I think this is occurring in Panzer tests as well so it is not unique to EMPIRE code.

bathmatt commented 5 years ago

THanks, how is this a heisenbug if it is that, wouldn't it always do that??

I can run, fail !!, pass, !! fail, ....

I'll take your patch and try it and see

bartlettroscoe commented 5 years ago

FYI: I had a talk with @rppawlo this morning about these failing Panzer tests. If you look at all of the ATDM Trilinos failing Panzer tests since 2019-06-01 you can see that after @rppawlo merge of PR #5346 on 6/7/2019 which fixed a file read/write race, there has only been to failing Panzer tests on any ATDM Trilinos platform have been:

The test PanzerAdaptersSTK_tSTK_IO_MPI_1 failed due to a random I/O failure:

Exodus Library Warning/Error: [ex_create_int]
    ERROR: file create failed for output.exo
ERROR: Could not open output database 'output.exo' of type 'exodus'
0. tSTK_IO_fields_UnitTest ... -------------------------------------------------------
Primary job  terminated normally, but 1 process returned
a non-zero exit code.. Per user-direction, the job has been aborted.
-------------------------------------------------------

which looks to be unrelated.

The only other failing test PanzerAdaptersSTK_MixedCurlLaplacianExample-ConvTest-Quad-Order-2 shows:

================================================================================

TEST_2

Running: "/home/projects/ppc64le-pwr8-nvidia/openmpi/2.1.2/gcc/7.2.0/cuda/9.2.88/bin/mpiexec" "-np" "4" "-map-by" "socket:PE=4" "/home/jenkins/ride/workspace/Trilinos-atdm-white-ride-cuda-9.2-gnu-7.2.0-release-debug-pt/SRC_AND_BUILD/BUILD/packages/panzer/adapters-stk/example/MixedCurlLaplacianExample/PanzerAdaptersSTK_MixedCurlLaplacianExample.exe" "--use-tpetra" "--use-twod" "--cell=Quad" "--x-elements=16" "--y-elements=16" "--z-elements=4" "--basis-order=2"

  Writing output to file "/home/jenkins/ride/workspace/Trilinos-atdm-white-ride-cuda-9.2-gnu-7.2.0-release-debug-pt/SRC_AND_BUILD/BUILD/packages/panzer/adapters-stk/example/MixedCurlLaplacianExample/MPE-ConvTest-Quad-2-16"

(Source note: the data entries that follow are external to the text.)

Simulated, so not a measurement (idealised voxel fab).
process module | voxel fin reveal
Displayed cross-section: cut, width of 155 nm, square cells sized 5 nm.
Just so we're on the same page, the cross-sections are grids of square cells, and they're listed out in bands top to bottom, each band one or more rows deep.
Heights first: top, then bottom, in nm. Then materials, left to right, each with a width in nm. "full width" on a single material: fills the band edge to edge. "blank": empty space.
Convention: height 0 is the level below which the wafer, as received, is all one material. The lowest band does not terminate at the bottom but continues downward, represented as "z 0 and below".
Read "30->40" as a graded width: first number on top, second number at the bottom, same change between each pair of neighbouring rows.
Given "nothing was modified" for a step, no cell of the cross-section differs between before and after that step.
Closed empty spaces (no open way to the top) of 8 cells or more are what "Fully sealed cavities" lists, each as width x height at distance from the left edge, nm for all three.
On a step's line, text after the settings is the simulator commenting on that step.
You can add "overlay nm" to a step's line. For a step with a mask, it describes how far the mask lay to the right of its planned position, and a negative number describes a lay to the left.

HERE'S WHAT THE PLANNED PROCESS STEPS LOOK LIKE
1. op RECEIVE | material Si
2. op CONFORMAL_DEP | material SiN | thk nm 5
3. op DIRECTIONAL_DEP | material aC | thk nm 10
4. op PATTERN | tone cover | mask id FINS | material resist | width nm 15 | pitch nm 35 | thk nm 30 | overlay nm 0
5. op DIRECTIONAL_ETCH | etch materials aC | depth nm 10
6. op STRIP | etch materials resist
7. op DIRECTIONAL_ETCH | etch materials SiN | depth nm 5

--------------------------------------------------------------------------------

Teuchos::GlobalMPISession::GlobalMPISession(): started processor with name ride11 and rank 0!
Teuchos::GlobalMPISession::GlobalMPISession(): started processor with name ride11 and rank 1!
Teuchos::GlobalMPISession::GlobalMPISession(): started processor with name ride11 and rank 2!
Teuchos::GlobalMPISession::GlobalMPISession(): started processor with name ride11 and rank 3!
:0: : block: [1,0,0], thread: [0,75,0] Assertion `View bounds error of view FixedHashTable::pairs` failed.
...
:0: : block: [2,0,0], thread: [0,158,0] Assertion `View bounds error of view FixedHashTable::pairs` failed.
terminate called after throwing an instance of 'std::runtime_error'
  what():  cudaGetLastError() error( cudaErrorAssert): device-side assert triggered /home/jenkins/ride/workspace/Trilinos-atdm-white-ride-cuda-9.2-gnu-7.2.0-release-debug-pt/SRC_AND_BUILD/Trilinos/packages/kokkos/core/src/Cuda/Kokkos_CudaExec.hpp:401
Traceback functionality not available

[ride11:53997] *** Process received signal ***
[ride11:53997] Signal: Aborted (6)
[ride11:53997] Signal code:  (-6)
[ride11:53997] [ 0] [0x3fff8da20478]
[ride11:53997] [ 1] /lib64/libc.so.6(abort+0x2b4)[0x3fff80141f94]
...

@rppawlo thinks this might be due to a race condition but there is not enough context to determine where and he can't reproduce the problem himself.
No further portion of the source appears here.